Hacienda Luisita Belongs to Cojuangco
Tenants, Ex-DAR Exec Says
In a deal with
government funders 46 years ago, Don Jose Cojuangco pledged to distribute
the land now occupied by Hacienda Luisita to tenant farmers. A former
director of the Department of Agrarian Reform says a court order binds the
Cojuangcos to do so.
By Dabet
Castañeda
Bulatlat
The Cojuangco family,
owners of the embattled Hacienda Luisita, Inc. (HLI) and the Central
Azucarera de Tarlac (CAT), is legally bound to distribute the
4,000-hectare land to the sugar farm workers of the plantation, a former
Department of Agrarian Reform (DAR) director said. The 4,000 hectares are
what is left of the 6,400-hectare plantation estate whose 2,400-ha portion
is said to have been earmarked as “homelots” for the HLI’s “shareholders.”
Hacienda
Luisita workers
in a mass action for land,
just wages, and rights
Photo by Dabet Castañeda |
|
The former DAR
official, Jose Santos, is one of government lawyers who on April 18, 1980
assisted Solicitor General Estelito Mendoza in filing Civil Case No.

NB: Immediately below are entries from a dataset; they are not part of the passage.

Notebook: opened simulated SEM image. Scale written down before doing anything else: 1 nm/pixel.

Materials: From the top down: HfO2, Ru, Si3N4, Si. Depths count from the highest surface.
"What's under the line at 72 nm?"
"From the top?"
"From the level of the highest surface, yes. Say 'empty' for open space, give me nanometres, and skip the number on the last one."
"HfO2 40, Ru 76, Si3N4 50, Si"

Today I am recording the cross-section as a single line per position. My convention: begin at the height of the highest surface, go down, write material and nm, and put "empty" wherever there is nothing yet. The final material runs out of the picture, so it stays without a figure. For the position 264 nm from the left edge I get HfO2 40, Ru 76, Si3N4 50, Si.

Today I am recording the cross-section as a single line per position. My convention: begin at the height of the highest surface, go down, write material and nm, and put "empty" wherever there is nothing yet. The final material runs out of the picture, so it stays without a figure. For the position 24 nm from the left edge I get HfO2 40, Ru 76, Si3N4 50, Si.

131654 at the Regional Trial Court (RTC) of Manila, Branch XLIII against
the Tarlac Development Corporation (Tadeco), the former company name of
HLI and CAT.
Santos, who is now
retired, is known to his colleagues to be an expert in handling big land
disputes during his tenure at the government’s agrarian agency then known
as the Ministry of Agrarian Reform (MAR). He worked there as director of
the Bureau of Agrarian Legal Assistance (BALA).
In an exclusive
interview with Bulatlat last week,
Santos
said he is breaking his silence to shed light on what actually transpired
since 1958 when the late Cojuangco patriarch, Don Jose, acquired the
hacienda. He also recalled the conditions on why Don Jose Cojuangco was
able to do so, and the court case which government won over the family
that legally binds them to distribute land to the hacienda’s tillers.
Acquisition
Court records from
the Manila RTC show that Don Jose was able to purchase Tadeco on March 31,
1958 using government funds from two agencies, the Central Bank of the
Philippines (CBP) and the Government Service Insurance System (GSIS). The
CBP, under Monetary Board Resolution No. 1240, granted a loan of US
$2,128,480 to Don Jose on the condition that the latter would also buy the
Hacienda Luisita sugar plantation. The patriarch’s original plan was to
only purchase the sugar mill. As part of the condition, the hacienda is to
be distributed to small farmers in line with the administration’s
social justice program, Santos recalls.
But since the dollar
loan was not enough to purchase both the sugar mill and the plantation,
Don Jose again applied for a loan with the GSIS, court records show. The
GSIS Board of Trustees, through Resolution No. 3202 approved the sum of
P5.9 million in loan for the purchase of the 6,400-hectare Hacienda
Luisita on the condition, among others, that the estate should be
subdivided among tenants who shall pay the cost under “reasonable terms
and conditions.“
Tents of sacada (seasonal) workers at
Hacienda Luisita
Photo by Dabet Castañeda
Inquiry
In 1967, Conrado
Estrella of the now defunct Land Authority inquired in writing with the
Tadeco owner whether he has complied with the conditions set by the CBP
and GSIS, citing in particular the distribution of the land among its
tillers. Don Jose answered that when his group took over the hacienda,
they found no tenants and that they had to begin operating the hacienda by
hiring farm workers.
Ten years later, the
CBP made a similar inquiry with the heirs of Don Jose, who by then had
died. In March 1978, the Evening Post daily reported that about 100,000
residents of the 10 barrios comprising the hacienda filed a petition
demanding the expropriation of the hacienda and its distribution to small
farmers.
Consequently in May
of the same year, MAR officials made their own inquiry into the case.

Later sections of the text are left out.